Last year, Netanyahu’s lawyer approached Attorney General Avichai Mendelblit seeking to obtain approval to receive financial assistance for his legal defense. The permits committee rejected Netanyahu’s request at the time, saying: “It is improper for wealthy people to finance legal expenses stemming from a criminal investigation that includes suspicions of criminal acts connected to those wealthy people” and “such funding could undermine the public’s trust in the integrity of government representatives.”
In its decision, the committee also said Netanyahu’s lawyers had not provided answers to “basic” questions, such as the total amount he was seeking from the donors, how much each of them was willing to contribute, which cases the funding was being requested for and how much the lawyers had already charged in each case.
As reported by Guy Peleg of the Israel Television News Company, this week a lawyer for the prime minister, Navot Tel Zur, submitted a new request to State Comptroller Joseph Shapira for permission to accept $2 million for the premier’s legal defense from the two businessmen.
Haaretz has learned that Tel Zur submitted a detailed, 25-page letter in which he stated that Milikowsky had already transferred $300,000 to pay for legal fees incurred by the prime minister and his wife to a number of lawyers in legal proceedings and investigations against them. The funds were transferred without the prime minister having obtained the permits committee’s approval.
Now the permits committee must convene to discuss Netanyahu’s new request. If this request is also refused, the committee will have to decide what to do about the hundreds of thousands of dollars already paid without permission.
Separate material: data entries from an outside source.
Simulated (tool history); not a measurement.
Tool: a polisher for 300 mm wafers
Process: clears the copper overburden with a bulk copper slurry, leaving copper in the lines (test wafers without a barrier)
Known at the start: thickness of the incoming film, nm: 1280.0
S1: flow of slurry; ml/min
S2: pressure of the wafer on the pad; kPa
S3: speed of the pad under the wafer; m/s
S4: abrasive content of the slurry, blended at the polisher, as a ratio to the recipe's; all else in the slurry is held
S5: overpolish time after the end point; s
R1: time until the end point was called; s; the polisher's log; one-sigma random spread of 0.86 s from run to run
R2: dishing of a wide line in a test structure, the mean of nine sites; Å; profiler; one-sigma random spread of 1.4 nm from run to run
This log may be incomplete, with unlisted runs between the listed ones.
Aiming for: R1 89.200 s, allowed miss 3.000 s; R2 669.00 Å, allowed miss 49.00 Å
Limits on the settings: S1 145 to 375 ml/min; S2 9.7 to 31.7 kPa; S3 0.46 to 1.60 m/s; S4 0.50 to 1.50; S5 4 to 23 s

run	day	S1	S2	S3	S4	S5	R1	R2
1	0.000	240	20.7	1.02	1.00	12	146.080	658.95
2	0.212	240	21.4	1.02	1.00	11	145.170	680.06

Several public figures prosecuted in the past, including Arye Dery and Tzachi Hanegbi, raised funds for their legal defense from nonprofit associations and foundations. Netanyahu’s predecessor Ehud Olmert also received assistance from wealthy friends to pay his lawyers. Most prominent among them was businessman Rafi Unger, who said he had contributed 3 million shekels (around $789,000 at the time) for this purpose after Olmert resigned the premiership.
The prime minister’s lawyers said in response that “answers have been provided to all the questions."